Now that we’ve explored cornering theory, it’s time to take it out to the field. Here, we’ll take a look at actual race footage and dissect how good and bad decisions changed the ranking position of three pilots in a heated race lap on a tough course.

This is article is part of the advanced racing series. Each of the articles are linked from the Advanced Racing Introduction.

We’re going to walk through a race I participated in. I’m racing my local friends and tough competition: Jordan and Josh. This is a Spec class race, meaning all quads are fairly similar in weight and performance. It’s run with 3S batteries, so it’s a bit slower than many other races. This makes pilot skill the most important factor and cornering decisions become extremely important. The slower race style also makes it easier to scrutinize for this article, but these principles apply just as well to faster races. This article focuses on only the first lap.

If you watch full screen, it’s easier to see the other racers. Fair warning, the Runcam 2’s audio is terrible.

After you’ve watched the first lap at full speed, use YouTube’s speed adjustment feature (found inside the gear icon as of this writing, and only on desktop) to slow it to 1/4 (0.25) speed. Go back to 0:13. By 0:15, it’s obvious that the leader, Jordan, is going to pull away in the next corner. Jordan has already pitched over sideways and to the inside, while I’m still carrying much more speed leading into the turn and am bound to overshoot. Sure enough, before 0:17 comes along, Jordan is already through the gate while I’m 20ft beyond it and just starting to accelerate. At 0:16, Josh has taken the late apex line and is carrying much lot more speed through the corner exit, so he passes us both and gains a good lead.

Josh then takes a very wide line through the slalom, which allows both Jordan and I to catch up since we both take much tighter turns in the following section. I intentionally take a wider line before the last flag in order to push my apex later into the final turn, while both Jordan and Josh hit the apex earlier: see how tight they are to the flag at 0:21. They are both forced to greatly reduce their exit speed here, but I’ve carried much more momentum through.

The end result of this exchange at 0:22 is that we all come out nearly even. I am right behind Jordan, and though you can’t see Josh anymore, he actually collides with me at 0:23. Each of the gains and losses seen through this brief exchange have little to do with power and can be traced to choosing a better line in each corner. To reiterate the line from the introduction article: races are won and lost in the corners.

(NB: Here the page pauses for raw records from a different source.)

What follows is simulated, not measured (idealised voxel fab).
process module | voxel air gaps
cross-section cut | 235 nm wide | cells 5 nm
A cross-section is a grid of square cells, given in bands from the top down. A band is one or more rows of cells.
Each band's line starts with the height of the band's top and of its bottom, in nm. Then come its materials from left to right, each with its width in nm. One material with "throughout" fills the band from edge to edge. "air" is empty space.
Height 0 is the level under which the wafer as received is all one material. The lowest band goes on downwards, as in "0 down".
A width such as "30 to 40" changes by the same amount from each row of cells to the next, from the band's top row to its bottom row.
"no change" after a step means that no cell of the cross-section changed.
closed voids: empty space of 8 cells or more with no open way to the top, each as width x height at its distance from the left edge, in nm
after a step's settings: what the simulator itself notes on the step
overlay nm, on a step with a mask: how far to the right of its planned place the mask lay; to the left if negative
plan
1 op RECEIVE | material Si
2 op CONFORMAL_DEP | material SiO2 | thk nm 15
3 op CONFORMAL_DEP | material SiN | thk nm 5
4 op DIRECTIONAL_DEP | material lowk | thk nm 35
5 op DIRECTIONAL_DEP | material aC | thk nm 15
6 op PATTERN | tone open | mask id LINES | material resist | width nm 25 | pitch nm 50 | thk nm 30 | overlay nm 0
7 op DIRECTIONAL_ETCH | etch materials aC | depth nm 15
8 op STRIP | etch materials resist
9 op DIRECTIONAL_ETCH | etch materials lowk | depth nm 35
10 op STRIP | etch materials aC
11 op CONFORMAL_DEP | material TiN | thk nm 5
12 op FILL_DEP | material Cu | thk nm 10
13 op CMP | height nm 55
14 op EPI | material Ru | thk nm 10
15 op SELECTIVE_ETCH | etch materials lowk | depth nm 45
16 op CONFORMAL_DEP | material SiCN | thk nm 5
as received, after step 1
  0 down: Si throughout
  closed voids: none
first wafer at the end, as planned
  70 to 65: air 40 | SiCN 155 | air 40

An incident with the top of the H-gate on my second lap puts victory out of reach for this race, but you can still see gains and losses against Jordan with each corner. In every case, they can be traced to who look the better line. Jordan is an exceptional pilot and talented tuner who is gets a lot of stick time, so I felt pretty good about the result. Take a look at of one of his flights from a different race on the same day. The difference to my flying that day is immediately apparent! While there’s some improvement to be had in choosing the line, it’s undeniable his quad goes exactly where he wants it. That’s the benefit of practice and experience.

That I can keep up with this kind of flying at all, though, shows just how much there is to gain from planning and sticking to the race line.

This wraps up our advanced racing series for now, but we hope to continue expanding the series in the future! Good luck out there.